As the schools return and operators start to see something of normality, the issue of Public Service Vehicle Accessibility Regulations (PSVAR) is never far from our thoughts.
The current situation of ad hoc exemptions is far from ideal and while we all have the right to travel, the way in which PSVAR has been handled by our trade associations and government does leave a bitter taste for many of us.
If, like me, you accept that some rail replacement and applicable home-to-school services may fall within the definition of a local or scheduled service then it becomes a simple matter of following the rules to remain compliant within the scope of PSVAR. However, I am somewhat surprised that the fares versus costs argument has thus far not been fully explored or legally challenged.
For those unfamiliar with the fares versus costs argument, it is contained within the Public Passenger Vehicles Act (PPVA) 1981, Regulation 1 (4). This important clause states the following:
For the purposes of this section a journey made by a vehicle in the course of which one or more passengers are carried at separate fares shall not be treated as made in the course of a business of carrying passengers if—
(a)the fare or aggregate of the fares paid in respect of the journey does not exceed the amount of the running costs of the vehicle for the journey; and
(b)the arrangements for the payment of fares by the passenger or passengers so carried were made before the journey began.

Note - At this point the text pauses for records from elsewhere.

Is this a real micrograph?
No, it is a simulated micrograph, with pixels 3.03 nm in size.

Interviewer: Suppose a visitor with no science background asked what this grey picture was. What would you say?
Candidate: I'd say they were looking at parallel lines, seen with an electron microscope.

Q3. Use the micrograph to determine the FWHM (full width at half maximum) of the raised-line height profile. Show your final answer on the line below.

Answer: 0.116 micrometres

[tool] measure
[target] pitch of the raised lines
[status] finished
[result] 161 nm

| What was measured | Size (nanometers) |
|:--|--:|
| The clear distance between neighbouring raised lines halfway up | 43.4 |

If the conditions of Regulation 1 (4) are met, I do not believe this means a business is no longer acting as a business – case law is clear on that point. I am confident it means the activity is not considered as being for hire or reward by a business.
This important distinction is crucial when determining the classification above when reading the following legislative passages:
- The Transport Act (TTA) 1985, Regulation 2 (1) Meaning of local service
- The Public Service Vehicles Accessibility Regulations (PSVAR 2000, Regulation 2 – scheduled service
- Public Passenger Vehicles Act (PPVA) 1981, Regulation 1 (1) – definition and classification of a public service vehicle.
In short, my argument is that if the conditions of Regulation 1 (4) are met, is the business carrying passengers for hire or reward at separate fares? If not, then it cannot be classed as meeting the requirements required to operate a local or scheduled service for the purposes of the TTA or PSVAR.
There remains however the tricky question of which fares and costs should be used to ensure compliance with Regulation 1 (4).
I argue the running costs and fare(s) are those of the operator of the service. In other words, the train operating company (TOC) or local authority (LA) as they are the entity controlling the service – the coach or bus operator in these circumstances would not be attending unless under contract with the TOC or LA. Similarly, if bus operators operating a local or scheduled service met the obligations of Regulation 1 (4), would they be obligated to follow PSVAR?
There have been a number of leading cases in regards separate fares and costs, however there appears to be no case law in regards the applicability of PSVAR on rail replacement and certain home-to-school services.
As an industry we should be testing the costs versus fares question, initially with government – and if required, then in court.
Only then will we have a definitive answer to the PSVAR question.